After a job interview, one of the first questions a friend or family member asks is “how did it go?” The problem with this question is that you are frequently wondering the same thing. After spending so much time rehearsing and practicing questions and answers, how do you really know that you have said what the interviewer wants to hear?
Some people say it’s a gut feeling and you just feel good — or not so good — after an interview. But for many, they have no clear sense of how an interview went.
This is often because there are a lot of variables in interview situations that can make it difficult to accurately gauge whether or not you did well. For example, an interview at a large corporation in front of a panel of interviewers is likely a significantly different experience than an interview with the owner of a start-up company. However, your interview experience doesn’t necessarily reflect the impression you make on the interviewer.

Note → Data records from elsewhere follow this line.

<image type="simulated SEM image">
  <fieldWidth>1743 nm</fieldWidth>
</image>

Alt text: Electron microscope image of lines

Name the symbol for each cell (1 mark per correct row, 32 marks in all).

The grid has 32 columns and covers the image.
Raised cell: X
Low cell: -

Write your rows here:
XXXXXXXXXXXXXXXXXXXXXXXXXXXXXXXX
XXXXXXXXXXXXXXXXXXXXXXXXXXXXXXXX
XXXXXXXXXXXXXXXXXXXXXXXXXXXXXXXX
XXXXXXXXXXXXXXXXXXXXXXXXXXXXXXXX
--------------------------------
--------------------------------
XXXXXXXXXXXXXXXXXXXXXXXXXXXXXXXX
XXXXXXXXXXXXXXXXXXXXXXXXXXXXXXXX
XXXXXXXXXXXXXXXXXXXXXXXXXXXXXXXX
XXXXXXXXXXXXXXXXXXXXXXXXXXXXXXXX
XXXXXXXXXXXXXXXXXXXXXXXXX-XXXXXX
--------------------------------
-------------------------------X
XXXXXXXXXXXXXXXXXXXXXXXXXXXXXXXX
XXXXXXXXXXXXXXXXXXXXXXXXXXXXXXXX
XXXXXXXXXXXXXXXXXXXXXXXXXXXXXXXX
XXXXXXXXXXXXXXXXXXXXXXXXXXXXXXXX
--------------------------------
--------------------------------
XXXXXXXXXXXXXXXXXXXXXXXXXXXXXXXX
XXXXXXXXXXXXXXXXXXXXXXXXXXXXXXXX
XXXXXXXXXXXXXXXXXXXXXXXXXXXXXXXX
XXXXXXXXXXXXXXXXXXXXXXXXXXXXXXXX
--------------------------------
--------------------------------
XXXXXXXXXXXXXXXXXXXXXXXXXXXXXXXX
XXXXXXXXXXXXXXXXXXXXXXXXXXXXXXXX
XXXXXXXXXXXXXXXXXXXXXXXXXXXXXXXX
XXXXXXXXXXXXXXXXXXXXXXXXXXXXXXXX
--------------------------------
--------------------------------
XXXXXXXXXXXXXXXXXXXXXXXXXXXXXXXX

To help you read between the lines, here are three ways of knowing that you made a good impression.
1) You Notice PositiveNon-verbal Cues to Your Answers. This could be something as simple as a smile or nod. The interviewer may not even mean to express these actions, they simply happen because they are involved and engaged in the conversation.
2) The Interviewer Asks Whether You Are Currently Pursuing Other Opportunities. This may seem like a casual question, but the employer is often trying to find out whether they will need to compete with another company in order to hire you. Be honest with your answer.
3) You Are Asked About Your Interest in the Job. This may seem like a casual question, but the interviewer often uses it to gauge whether or not you would accept a job offer.
There are also a few signs that an interview may not have gone as well as you hoped.
1) The Interview Was Shorter Than You Expected. An interviewer usually has a question guide or checklist to work from. If the interviewer has already decided that you are not a good fit for the position, they will often skip questions to hurry it along.
2) The Interviewer Was Disinterested or Distracted. Just as positive non-verbal cues say a lot, so do negative ones. If the interviewer doesn’t seem overly interested in what you have to say, then they may have already decided that you are not the right fit.
3) The Interviewer Doesn’t Ask A lot of Questions About Your Skills and Experience. When an interviewer is interested in a candidate, they are often keen to learn more about their specific skills and the experience that they will bring to the job. If you are not being considered for the role, the interviewer may not delve further into what you might bring to the job.
Regardless of whether you feel an interview went well, you should always follow up in writing to thank the interviewer for taking the time to meet with you. This thank you is not only polite but it will also give you one last opportunity to reiterate your enthusiasm for the role and highlight the top skills that you offer.